Years earlier, Angela, Aaron, and Claire form an idyllic trio after the two siblings move into Claire’s suburban Virginia neighborhood. Claire “discovers” her friends’ Blackness while in elementary school, but this difference lacks substantial gravitas for Claire then. Angela and Claire attend summer camp together, spend much time joking with Aaron, who is two grades ahead of them, and become bonded forever when their mothers fall ill. Claire is especially sure of this after having sex with Aaron one afternoon. “They don’t love each other that way, or pretend to, so it isn’t weird afterward, just a thing that happened because everyone is closer now.” But it is Claire’s mother who dies, not Angela and Aaron’s, and she does not know how to be friends with them without being reminded of what she has lost.

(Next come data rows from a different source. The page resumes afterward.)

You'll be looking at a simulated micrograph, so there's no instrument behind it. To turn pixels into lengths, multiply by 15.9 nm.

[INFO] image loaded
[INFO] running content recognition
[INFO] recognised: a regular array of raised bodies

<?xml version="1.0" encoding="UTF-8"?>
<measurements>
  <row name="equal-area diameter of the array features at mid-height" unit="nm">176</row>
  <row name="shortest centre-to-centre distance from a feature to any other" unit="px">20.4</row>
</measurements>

She tells Aaron this one night during her last year of high school, when they run into each other at a party. It has been months since Claire has had a conversation with either sibling, and Claire is drunk. Aaron, concerned, decides to take Claire home, but as he drives her back, he’s followed by a group of white teenagers who are upset that Claire left the party with him. They chase and harass them from their car until Aaron spins out of control. Claire wakes up with a concussion. Aaron dies. “The Post runs an article about the accident’s aftermath,” Evans writes. Aaron’s mom “will tell the reporter that a Black boy doesn’t get out of the car at night in the woods for a car full of angry white boys in Virginia. Claire’s father will read the paper and say it is not the 1950s.”
This is what Claire thinks of as she prepares for the campus town hall convened to discuss her actions. So far, college has been a place “where no one has ever met her, and anything is possible.” Yet here is her grief, present and staring her in the face, as she walks into a rotunda, prepared to defend her new conjuring of selfhood, as if to say: I am always here. Claire cannot outrun her mourning just as she cannot outrun the consequences of race.
Evans’s narrative style is one of precision, oscillating between the first- and close-third-person perspectives. Such tightness allows her to get underneath the sadness or trauma or regret or anger her characters wear. They are followed by their ghosts, and this propels them into action, for better or for worse. They are extras in music videos. They flee hometowns. They hook up with old lovers. They disrupt weddings and they search for family, all while the past continues to chase them. In “Alcatraz,” 18-year-old Cecilia wears a tattoo: The past isn’t dead. It isn’t even past. Evans, it seems, has consumed herself with this Faulknerian ethos.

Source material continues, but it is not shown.